The Flavors of Autumn in Japan

There are so many things to look forward to during autumn in Japan. One of the highlights of the season are the colors of fall when summer transitions into the cooler months and the lush foliage turn into hues of yellow, orange and red. The temperate climate during the autumn months is also the perfect time to enjoy traditional festivals featuring centuries of Japanese history and traditions.

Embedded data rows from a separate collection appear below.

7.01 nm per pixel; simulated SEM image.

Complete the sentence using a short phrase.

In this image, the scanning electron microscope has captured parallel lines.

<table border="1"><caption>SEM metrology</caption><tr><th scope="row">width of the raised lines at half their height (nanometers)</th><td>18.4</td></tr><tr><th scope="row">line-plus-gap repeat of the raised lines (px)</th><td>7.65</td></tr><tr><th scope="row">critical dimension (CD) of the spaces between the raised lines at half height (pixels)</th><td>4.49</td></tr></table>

One of the highlights of the fall season in Japan is the cuisine. Autumn is known as the country’s traditional season of food and dining, shokuyoku no aki, or the “season of hearty appetites”. Fall harvest is a bounty of fresh autumn vegetables and other crops, fish like saury and bonito, autumn fruits like pears, then there’s matsutake mushrooms,  ginkgo nuts, seasonal wagashi made with autumn’s fare, yakiimo (roasted sweet potato), and more!

Matsutake mushrooms

Matsutake mushrooms

Check out some of the flavors of fall in Japan

Shishamo (柳葉魚) – smelt or “Willow Leaf Fish”, is a small water fish native to Hokkaido and is a popular food ingredient during autumn.  Shishamo has fine bones and can be eaten whole including the head and tail and is usually grilled as an appetizer but it can also serve as an entre. Shishamo is considered a delicacy when it is harvested with its roe as the eggs add to the flavor.

Matsutake mushrooms (まつたけ) –  is highly prized for its rich taste and fragrant smell and is known in Japan to be the “King of Autumn Foods”. Matsutake mushroom is quite expensive because it cannot be cultivated artificially. The pungent aroma of the mushrooms are considered to be unpleasant for some and only until recently was it considered to be a highly coveted food ingredient.

Kuri kinton

Kuri kinton

Chestnuts (くり) – or kuri is popular during the fall months. Since 5,000 years ago chestnuts have been a stable in the Japanese diet. It is prepared in many ways such as boiled with salt or soy sauce and cooking wine and it is an essential ingredient in making cakes and yokan, a thick red bean dessert. The sweet, rich taste of chestnuts is a much awaited autumn treat.

Persimmon (柿)– or kaki is a favorite fall fruit. The sweetness of a persimmon makes the fruit average about 115 calories. It has high fiber content making it a filling snack. Persimmons are also rich in antioxidants. A single fruit can provide 20 percent of  our body’s daily requirements for vitamin C and 50 percent of vitamin A.

Sweet potato (さつまいも) – or satsuma-imo is popular during autumn when street vendors sell them hot and roasted. Candied sweet potatoes (daigaku-imo) are also a favorite fall treat.